Let me now join together the two components of what it is to infringe on a person’s academic freedom to which I have called attention: to infringe on a person’s academic freedom is to impair or threaten to impair that person’s position or standing in the academy on account of the ideological content of the position she holds or publicizes on some issue.

Qualified Freedom

In practice, the right to academic freedom is no more absolute than the civil liberty of free speech. The formulation concerning free speech in the U.S. Bill of Rights is absolute, but if one looks at the law that emerges from judicial decisions having to do with free speech, it’s clear that free speech is a qualified liberty. Judges address the facts of the cases before them, and the law emerges from their decisions.

The same sort of thing is true for academic freedom; it’s no more absolute than is the civil liberty of free speech. The guideline for the practice of the academy is not the stark formulation I offered above, but that formulation as duly qualified.

When a court declares that it is acceptable for the government to impose some restriction on a person’s speech, is the court saying that it’s acceptable for the government to infringe on free speech? That falls strange on the ear; the connotation of infringe suggests that infringing on someone’s right is a bad thing to do. Better to say that the court’s decisions function to qualify a freedom. I shall speak of academic freedom in the same way. Although it’s never a good thing to infringe on academic freedom, every educational institution does and should attach qualifications to that freedom. The issue will always be which qualifications are appropriate.

Eight Considerations

In considering academic freedom in religiously based institutions, I can think of eight considerations that seem necessary or useful to bear in mind. Some of these considerations relate to the social setting in which we deal with the issue of academic freedom; others are matters of semiphilosophical background.

Modern Society

In the first place, questions of academic freedom arise for us within the context of a modernized society that recognizes distinct spheres of social and cultural life. Some of my readers will understand that I am alluding to Max Weber’s theory of modernization; because I cannot assume that all are familiar with the theory, let me say just a word about it.

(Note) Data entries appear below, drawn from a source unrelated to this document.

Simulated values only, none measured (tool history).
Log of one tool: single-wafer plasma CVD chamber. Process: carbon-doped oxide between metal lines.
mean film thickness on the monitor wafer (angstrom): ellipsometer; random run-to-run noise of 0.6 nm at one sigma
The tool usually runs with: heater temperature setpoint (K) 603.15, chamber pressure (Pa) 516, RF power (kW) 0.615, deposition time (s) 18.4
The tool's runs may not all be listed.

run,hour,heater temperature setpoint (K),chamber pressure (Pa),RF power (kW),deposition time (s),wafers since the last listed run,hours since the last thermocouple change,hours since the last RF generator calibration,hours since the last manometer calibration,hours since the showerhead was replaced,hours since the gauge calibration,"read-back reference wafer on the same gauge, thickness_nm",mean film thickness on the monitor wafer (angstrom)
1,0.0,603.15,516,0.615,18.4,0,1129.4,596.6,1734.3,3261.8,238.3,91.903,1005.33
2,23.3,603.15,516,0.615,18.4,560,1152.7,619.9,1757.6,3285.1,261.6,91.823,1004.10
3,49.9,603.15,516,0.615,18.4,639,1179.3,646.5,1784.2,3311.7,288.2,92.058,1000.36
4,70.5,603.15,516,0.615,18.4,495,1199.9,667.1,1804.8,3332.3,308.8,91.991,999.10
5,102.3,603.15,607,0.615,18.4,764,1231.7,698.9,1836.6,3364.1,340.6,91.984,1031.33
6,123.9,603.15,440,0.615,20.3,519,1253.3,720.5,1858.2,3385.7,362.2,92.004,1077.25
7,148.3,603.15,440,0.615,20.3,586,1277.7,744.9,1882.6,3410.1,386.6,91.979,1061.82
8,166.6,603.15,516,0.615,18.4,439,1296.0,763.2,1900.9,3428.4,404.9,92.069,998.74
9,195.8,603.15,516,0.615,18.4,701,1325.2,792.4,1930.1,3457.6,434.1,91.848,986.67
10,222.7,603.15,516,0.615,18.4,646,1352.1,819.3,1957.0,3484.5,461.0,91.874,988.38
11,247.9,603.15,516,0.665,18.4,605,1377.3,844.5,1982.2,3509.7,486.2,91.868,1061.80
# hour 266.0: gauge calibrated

Weber saw the essence of modernization in the emergence of differentiated spheres of activity—specifically, the social spheres of economy, state, and household, and the cultural spheres of academic learning (Wissenschaft), art, law, and ethics. Weber claimed that the dynamic of rationalization, after disenchanting the world and confining the ethic of brotherliness to the realm of the private, brought these spheres to the light of day by differentiating them from each other and securing the relative independence of action within them from outside influence.

Whether or not Weber was right to claim that rationalization accounts for the differentiation of spheres is not relevant to the subject matter at hand. What is relevant, however, is the basic claim that modernized societies—of which ours is certainly one—are characterized by such differentiation. For it is only in such societies that the issue of academic freedom, in anything like the form it takes for us, can arise.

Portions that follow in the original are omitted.